For years we have searched for ways to bring the physical world into our growing digital space. Now an architect in the Netherlands has turned that arrangement on its head by creating one of the most 21st century things you’ll ever see.
Changiz Tehrani, who works at Attika Architekten, designed a building with 22 concrete cast emoji faces. The structure sits in the central Dutch city of Amersfoort, and while rather subtle, it’s sure to bring joy to the town’s 150,000 residents.

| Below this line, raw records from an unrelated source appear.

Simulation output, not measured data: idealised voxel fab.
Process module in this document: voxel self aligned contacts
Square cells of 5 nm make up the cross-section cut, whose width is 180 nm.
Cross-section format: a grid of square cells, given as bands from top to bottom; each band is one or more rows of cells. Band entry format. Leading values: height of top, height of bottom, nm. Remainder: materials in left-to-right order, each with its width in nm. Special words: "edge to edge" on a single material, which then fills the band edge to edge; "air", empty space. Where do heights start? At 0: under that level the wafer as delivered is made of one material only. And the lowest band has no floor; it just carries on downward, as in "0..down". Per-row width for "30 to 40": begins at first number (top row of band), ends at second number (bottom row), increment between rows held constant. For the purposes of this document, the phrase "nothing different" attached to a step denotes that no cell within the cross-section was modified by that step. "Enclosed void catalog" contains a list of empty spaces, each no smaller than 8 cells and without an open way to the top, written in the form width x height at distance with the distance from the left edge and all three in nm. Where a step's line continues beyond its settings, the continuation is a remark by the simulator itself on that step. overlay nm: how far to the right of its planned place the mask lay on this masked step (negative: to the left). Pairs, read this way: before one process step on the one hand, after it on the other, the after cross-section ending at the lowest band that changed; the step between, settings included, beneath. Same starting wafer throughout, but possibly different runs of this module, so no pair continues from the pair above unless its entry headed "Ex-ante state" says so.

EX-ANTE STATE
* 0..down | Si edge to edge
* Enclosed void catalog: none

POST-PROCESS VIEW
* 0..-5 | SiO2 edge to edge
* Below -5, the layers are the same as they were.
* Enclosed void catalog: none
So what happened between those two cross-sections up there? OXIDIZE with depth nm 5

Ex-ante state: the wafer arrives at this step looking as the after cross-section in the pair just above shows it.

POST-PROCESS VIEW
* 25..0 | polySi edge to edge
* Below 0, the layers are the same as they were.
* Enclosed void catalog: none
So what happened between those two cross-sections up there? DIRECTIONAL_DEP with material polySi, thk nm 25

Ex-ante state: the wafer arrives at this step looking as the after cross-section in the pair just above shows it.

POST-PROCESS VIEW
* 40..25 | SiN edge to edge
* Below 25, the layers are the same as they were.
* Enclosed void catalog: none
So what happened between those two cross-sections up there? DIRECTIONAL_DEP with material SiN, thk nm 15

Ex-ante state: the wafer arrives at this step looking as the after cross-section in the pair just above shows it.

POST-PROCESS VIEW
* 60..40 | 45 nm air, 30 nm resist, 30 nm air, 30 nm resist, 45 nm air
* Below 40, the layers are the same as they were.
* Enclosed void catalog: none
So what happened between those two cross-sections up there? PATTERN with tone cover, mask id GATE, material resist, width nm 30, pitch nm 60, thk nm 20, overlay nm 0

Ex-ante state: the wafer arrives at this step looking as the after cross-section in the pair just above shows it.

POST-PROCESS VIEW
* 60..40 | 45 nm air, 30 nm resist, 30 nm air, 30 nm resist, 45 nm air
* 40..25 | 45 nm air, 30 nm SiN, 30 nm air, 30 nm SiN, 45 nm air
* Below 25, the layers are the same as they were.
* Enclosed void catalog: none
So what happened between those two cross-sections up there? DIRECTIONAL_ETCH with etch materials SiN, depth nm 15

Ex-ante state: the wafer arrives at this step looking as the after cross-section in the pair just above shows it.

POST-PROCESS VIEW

“In classical architecture they used heads of the king or whatever, and they put that on the façade,” Tehrani told the Verge. “So we were thinking, what can we use as an ornament so when you look at this building in 10 or 20 years you can say ‘Hey this is from that year!’”
The answer: emoji.
Every messaging service has its own set of emoji. The ones used on this building are the most recognizable faces from the massively popular platform WhatsApp. The selected faces were converted into a 3D model before being turned into molds and cast. The entire structure was completed in 2015 to positive reception, though Tehrani did tell the Verge that he never asked older residents of the town what they thought of the building.
His intent was never to create something that would resonate with everyone, or even create something that could keep its relevance. Tehrani thinks it’s more important to have fun with what is going on now than try to create something that will last forever.
The building, which houses shops on the ground floor and apartments on the floors above, is built out of a mixture of red brick and white concrete. Horizontal concrete sections separate each of the structure’s floors from the outside. The circular emoji faces sit where the vertical red brick meets the horizontal concrete. Instead of terrifying gargoyles, the faces are designed to be a happier way of making an ordinary building less boring. Citizens of the town, and now the internet, can spend time attempting to make out the 22 symbols that stare down at them.
“There’s all these young people there, and emoji is a thing of now,” Tehrani told the Verge. “The students sit in the square and have lunch and they take pictures. They like it. And with our architecture we always like to put in small details that makes the project a little bit more than a boring building.”
If you’re ever in the Netherlands, be sure to visit the building with circular internet faces that overlook a more than 750-year-old town.